New councilman facing controversy

January 3, 2008 8:55:11 PM PST
A man elected to Philadelphia City Council will be sworn in on Monday under a cloud of controversy. After an investigation that lasted the better part of a year, the city's inspector general's office has essentially found that taxpayer dollars were being used to benefit Councilman-elect Curtis Jones after he left the agency to run for city council.

"Curtis Jones Jr. used, in many ways, the Philadelphia Commercial Development Corporation as a line of credit after he had resigned and while he was running for city council," said City Inspector General Seth Williams.

The 300 page investigative report by the inspector general's office found that three months before Jones resigned to run for city council, he was given an unprecedented severance check that amounted to $30,000 before taxes. The check was not approved or voted on by the entire board of directors of the PCDC, according to the report.

"It appears as only two members of the board voted or were aware of the severance package," said Williams.

The report also found that the PCDC paid for a political banner for Jones at a cost of $380 dollars. He was also allegedly allowed to use one of the agency's leased vehicles, after leaving the agency.

Authorities added that the PCDC even paid Jones' insurance bills and parking tickets. Williams said Jones later paid back the agency after learning of the investigation, but there's more.

"This in many ways is the tip of the iceberg," he said.

Williams said more serious allegations that Jones used PCDC furniture and plasma tv screens for his campaign were forwarded to officials at Housing and Urban Development and the U.S. Attorney's office.

No one answered the door at Jones' home in West Philadelphia. His staff issued a statement about the findings, which in part said "It does not appear to indicate any wrongdoing on the part of Mr. Jones. Councilman-elect Curtis Jones Jr.'s reputation as a respected and innovative public servant is intact."

Williams said this case points to what can happen at quasi-city agencies like PCDC which have little or no government oversight.

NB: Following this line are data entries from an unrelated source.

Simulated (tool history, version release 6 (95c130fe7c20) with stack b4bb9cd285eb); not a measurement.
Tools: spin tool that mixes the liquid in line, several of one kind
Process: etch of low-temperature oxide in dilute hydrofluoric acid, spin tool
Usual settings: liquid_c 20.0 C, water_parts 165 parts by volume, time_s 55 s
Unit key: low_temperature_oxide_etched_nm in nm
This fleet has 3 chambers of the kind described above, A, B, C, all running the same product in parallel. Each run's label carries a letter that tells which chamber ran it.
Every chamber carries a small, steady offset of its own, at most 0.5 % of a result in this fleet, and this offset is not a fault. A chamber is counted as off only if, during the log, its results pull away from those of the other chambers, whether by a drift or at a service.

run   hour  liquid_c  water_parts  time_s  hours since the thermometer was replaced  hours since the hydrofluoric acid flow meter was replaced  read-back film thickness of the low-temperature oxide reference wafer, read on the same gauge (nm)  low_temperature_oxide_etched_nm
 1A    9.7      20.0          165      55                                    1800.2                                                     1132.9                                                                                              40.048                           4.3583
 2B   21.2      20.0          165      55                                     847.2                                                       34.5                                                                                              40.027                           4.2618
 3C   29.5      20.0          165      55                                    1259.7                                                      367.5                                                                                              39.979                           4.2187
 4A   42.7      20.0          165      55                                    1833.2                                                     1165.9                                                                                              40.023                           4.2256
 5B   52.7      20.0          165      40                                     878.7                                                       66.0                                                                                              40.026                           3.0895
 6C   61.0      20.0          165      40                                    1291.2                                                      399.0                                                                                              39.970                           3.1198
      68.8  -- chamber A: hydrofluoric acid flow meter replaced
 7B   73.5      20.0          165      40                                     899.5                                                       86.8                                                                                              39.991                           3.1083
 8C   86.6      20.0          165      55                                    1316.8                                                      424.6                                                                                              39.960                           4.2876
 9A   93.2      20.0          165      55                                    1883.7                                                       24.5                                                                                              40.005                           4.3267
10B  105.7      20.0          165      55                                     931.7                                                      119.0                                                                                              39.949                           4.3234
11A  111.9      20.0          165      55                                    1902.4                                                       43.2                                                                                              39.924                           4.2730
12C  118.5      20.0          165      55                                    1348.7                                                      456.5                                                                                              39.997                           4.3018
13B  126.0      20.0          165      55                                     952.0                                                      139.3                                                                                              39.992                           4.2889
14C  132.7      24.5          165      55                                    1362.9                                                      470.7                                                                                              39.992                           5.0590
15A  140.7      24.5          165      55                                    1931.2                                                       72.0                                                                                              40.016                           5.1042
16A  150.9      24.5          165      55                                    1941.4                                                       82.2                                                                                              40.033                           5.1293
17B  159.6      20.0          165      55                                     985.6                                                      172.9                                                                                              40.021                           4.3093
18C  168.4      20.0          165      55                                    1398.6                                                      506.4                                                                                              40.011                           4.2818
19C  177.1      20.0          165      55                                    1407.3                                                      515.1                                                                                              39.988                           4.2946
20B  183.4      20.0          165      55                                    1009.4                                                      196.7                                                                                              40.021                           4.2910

"There are many quasi-city agencies in the city of Philadelphia that need and require additional oversight so that we can assure that taxpayer money is being spent correctly," said Williams.

Calls to PCDC officials seeking comment were not returned. There was also no comment from the Mayor's office regarding these latest developments.

Jones is due to be sworn into office as councilman of the 4th district on Monday.